The Stellar Heaven marked on the Nebra Sky Disk


The Sky of the Nebra Sky Disk


There are no bright stars under the Pleiades. So what are the three stars under the Pleiades on the Nebra Sky Disk? It is probable that these three stars are the movable stars Mercury, Mars and Venus[56] in exactly this formation next to the Sun, Moon, Pleiades and Vernal Equinox at the time of the solar eclipse of April 16, 1699 BC.

The April 16, 1699 Solar Eclipse with Mercury, Mars, and Venus
(Starry Night Pro)


Solar Eclipse April 16, 1699 BC Starry Night Pro


2. Is the name "Nebra" linguistically related to words for "Sky"?

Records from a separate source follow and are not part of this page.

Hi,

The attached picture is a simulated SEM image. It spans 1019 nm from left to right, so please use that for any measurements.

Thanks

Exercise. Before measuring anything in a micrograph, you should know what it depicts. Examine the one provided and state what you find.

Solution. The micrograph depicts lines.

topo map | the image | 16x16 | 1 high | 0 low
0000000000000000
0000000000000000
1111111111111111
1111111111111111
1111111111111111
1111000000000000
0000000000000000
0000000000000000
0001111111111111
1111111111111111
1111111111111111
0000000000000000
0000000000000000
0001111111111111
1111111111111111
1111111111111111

Up to now, no one has paid attention to the name Nebra and its Indo-European root. Although not essential to the analysis of the Sky Disk, it is interesting to note Russian nebo- "heaven". Indo-European scholars think that the root of nebo- is the hypothetical Indo-European root *nebh- ("cloud, dark") and point to German Nebel ("fog" *nebla, *nebh-ela-), Old Norse *nifl- ("Niflheim", "Nibelungen"), Latin nebula und Greek nephele. We would point to Baltic, e.g. Latvian nebal- (ne-bal „not white, not bright“). The actual root, however, contrary to the linguists, is perhaps e.g. Baltic naba "navel, center of heaven". Also of possible interest in this connection is the Sumerian Nibiru, home of the Anunnaki, also called Nephilim (compare Niflheim) or Elohim, the gods of giants of the Bible, who allegedly came from heaven (= from the north?) to Mesopotamia.[57]

3. What Purpose did the 38 to 40 holes on the edge of the Sky Disk have?

Possible but improbable is that the 38 to 40 holes on the edge of the Sky Disk had something to do with the Metonic Cycle. One must also assume that the disk was not damaged by holes originally but that the holes were made later, perhaps to use the Sky Disk as a shield.

Homer's description of the Shield of Achilles has led Professor Siegfried G. and Christian Schoppe to write about the Sky Disk of Nebra as follows:[58] [our translation from the German]

"If one views the sky disk together with the other artifacts found with it - two swords and two hatchets (typical weapons for battle), along with two arm bracelets - then it would appear that the Sky Disk was intended as a shield and was part of a man's Bronze Age armor."

The Schoppes also ask what purpose the holes on the edge of the Sky Disk could have had. They discard the explanation that the Sky Disk could have been nailed to the wall, writing:[59]

"Archaeologists want to tell us that the disk was carelessly nailed to a wall - with forty nails??? No, these holes were intended for leather bands or belts, which permitted the bearer of the shield to fasten an attachment at the rear of the shield by which the shield could be held."

But even if the Nebra Sky Disk were the original Shield of Achilles (improbable but not impossible)[60] – then this matter would be neither provable nor disprovable as such. For that, we simply have too little information about the days of antiquity.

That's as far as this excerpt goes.